CS Seminar Speaker Dr. Jonathan Dunn

Measuring and Correcting Geographic Bias within NLP
Dr. Jonathan Dunn | University of Canterbury

Event Details
Tuesday, November 5, 2019
12:45–1:45 p.m.
Stuart Building, Room 111

Current methods in natural language processing depend heavily on text data sets collected from Twitter and the web to represent both human languages and human activities. But how well do these two sources actually correspond with global population demographics? First, I evaluate digital language data against global census information to show which populations are currently under-represented. Second, I use computational dialectology to show that there is significant linguistic differences across these populations. Third, I present a new set of geographically balanced gigaword corpora for over 30 languages, providing a practical solution to ensure that NLP represents all human populations.
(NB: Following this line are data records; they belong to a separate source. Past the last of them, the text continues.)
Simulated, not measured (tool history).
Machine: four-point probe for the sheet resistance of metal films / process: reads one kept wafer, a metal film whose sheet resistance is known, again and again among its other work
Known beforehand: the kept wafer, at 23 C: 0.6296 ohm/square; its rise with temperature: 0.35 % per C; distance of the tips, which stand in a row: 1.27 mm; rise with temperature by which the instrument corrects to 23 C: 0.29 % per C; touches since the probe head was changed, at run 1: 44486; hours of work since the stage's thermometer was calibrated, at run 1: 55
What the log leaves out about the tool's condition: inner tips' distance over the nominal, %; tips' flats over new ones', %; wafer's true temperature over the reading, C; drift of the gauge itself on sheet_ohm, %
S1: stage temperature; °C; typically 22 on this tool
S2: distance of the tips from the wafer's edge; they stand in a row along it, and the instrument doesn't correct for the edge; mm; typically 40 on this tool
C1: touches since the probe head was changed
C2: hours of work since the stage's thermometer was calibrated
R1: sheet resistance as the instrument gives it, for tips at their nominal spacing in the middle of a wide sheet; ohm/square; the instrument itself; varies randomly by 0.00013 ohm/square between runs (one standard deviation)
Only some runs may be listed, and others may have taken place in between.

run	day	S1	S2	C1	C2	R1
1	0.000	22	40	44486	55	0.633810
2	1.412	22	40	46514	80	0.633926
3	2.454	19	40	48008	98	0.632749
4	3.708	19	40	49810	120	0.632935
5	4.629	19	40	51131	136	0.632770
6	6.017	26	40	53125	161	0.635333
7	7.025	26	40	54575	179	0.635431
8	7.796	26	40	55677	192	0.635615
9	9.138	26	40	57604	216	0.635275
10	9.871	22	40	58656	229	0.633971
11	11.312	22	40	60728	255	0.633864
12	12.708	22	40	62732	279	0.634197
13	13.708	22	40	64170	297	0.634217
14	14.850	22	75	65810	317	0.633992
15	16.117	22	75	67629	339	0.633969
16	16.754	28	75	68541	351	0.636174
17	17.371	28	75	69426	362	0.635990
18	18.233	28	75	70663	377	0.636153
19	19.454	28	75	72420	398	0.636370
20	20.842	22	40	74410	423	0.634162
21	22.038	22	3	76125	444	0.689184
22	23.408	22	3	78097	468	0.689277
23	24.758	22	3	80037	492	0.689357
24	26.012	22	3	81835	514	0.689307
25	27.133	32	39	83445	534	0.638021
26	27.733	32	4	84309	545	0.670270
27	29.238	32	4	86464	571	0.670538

Jonathan Dunn is an assistant professor of Linguistics at the University of Canterbury in Christchurch, New Zealand, where he teaches syntax and computational linguistics. He received his PhD in linguistics (2013) from Purdue University, and then worked as a computer science research fellow (2014–15) at Illinois Institute of Technology and a visiting scientist (2015–18) at the National Geospatial Intelligence Agency. He works on computational models of both individual cognitive processes (grammar and metaphor) and socially situated processes (dialectal variation and language mapping).